It should not be confused with physical carcass life.

The "full economic sense" means the duration and time distribution of cash or service flows, properly adjusted for the time value of money.


This is an economic loss, a loss that is just as real as physical destruction.

After a rise of interest rates, the cash flow from durable capital will be divided

more in favor of interest, less in favor of Capital Consumption Allowances (CCAs).

The appropriate accounting adjustment on the asset side is called "marking to market value."

That recognizes the unrealized gain or loss.

The loss of value occurs whether or not it is formally recognized on the books.

Conversely, a fall of real interest rates adds to the real value of existing capital,

having the same effect as creating capital.


IV. Lower Marginal Rate of Return (MROR) on investing


A. Overpricing land and rents means a larger share of the pie goes to landowners as such.

That necessarily leaves less of the pie for true economic investors,

i.e. those who hire workers and create incomes to build new K2.

This, in turn, lowers MROR on investing; it lowers the inducement to invest.9

The social accounting that is part of macro-economic theory has long made it clear that

buying existing assets like land is not part of net economic investing, but a social wash.

An economic investment is an increase in capital goods or human capital.


There is positive feedback when the MROR falls.

Lower MRORs on new investing make land look more attractive as an alternative.

The lower capitalization rates push up land prices.

Higher land prices lower some MRORs still more,

 especially in the construction industry

which entails builders' buying raw land before building.

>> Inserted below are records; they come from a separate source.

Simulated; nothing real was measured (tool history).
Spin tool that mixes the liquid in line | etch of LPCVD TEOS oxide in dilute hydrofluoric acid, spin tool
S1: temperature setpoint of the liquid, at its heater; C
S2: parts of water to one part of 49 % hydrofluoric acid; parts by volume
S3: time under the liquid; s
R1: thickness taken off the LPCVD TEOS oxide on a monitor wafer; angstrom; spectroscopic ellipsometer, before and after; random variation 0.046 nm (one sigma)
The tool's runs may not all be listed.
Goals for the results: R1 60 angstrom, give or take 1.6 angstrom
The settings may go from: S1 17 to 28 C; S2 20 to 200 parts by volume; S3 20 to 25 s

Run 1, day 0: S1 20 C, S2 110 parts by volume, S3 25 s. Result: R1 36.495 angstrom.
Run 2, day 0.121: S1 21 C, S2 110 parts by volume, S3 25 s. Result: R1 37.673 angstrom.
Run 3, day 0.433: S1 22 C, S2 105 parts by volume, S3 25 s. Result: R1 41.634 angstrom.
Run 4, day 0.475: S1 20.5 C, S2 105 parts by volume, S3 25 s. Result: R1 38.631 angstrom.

B. During a land boom those effects may temporarily be offset, and even reversed,

when the rise of land prices becomes part of the MROR to builders and users who hold land in the course of business.

That is, the high cost of buying and/or holding land is offset

by the further expected rise in its price, which gives the buyer, prospectively,

a return on the premium price he must pay.


It boosts his "animal spirits," even though in a frenzied, fervid way,

where unearned increment is melded confusingly with genuine productivity

as a return to investing.


There is also a rent-leading effect: land is over-improved, anticipating higher future demand during life of building.

 

This preternatural inducement to invest is inherently unstable,

because each price increment raises the price new buyers must pay,

and the holding cost for all landowners.

Inevitably, the rise must max out.

When it does, it must later fall, inasmuch as it reached its max

only through purchases by those who were motivated by a further rise.

When rises stop, there must then eventually be a fall.


When that happens, the high buying and holding cost of overpriced land

is coupled with a prospect of capital losses, leaving little or no inducement to invest in construction. This cycle helps explain the hairpin turn from boom to slump

that can occur at upper turning points of speculative booms.


C. During a land boom, the squeeze on MROR is also temporarily offset

by new investment outlets in land-linking.

High land prices justify these, as they do the meting of K1 to all kinds of land-substitutes. Extending roads, etc., brings vast new lands within the ambit of each urban market,

at the same time that higher land prices incite more intensive use of each parcel.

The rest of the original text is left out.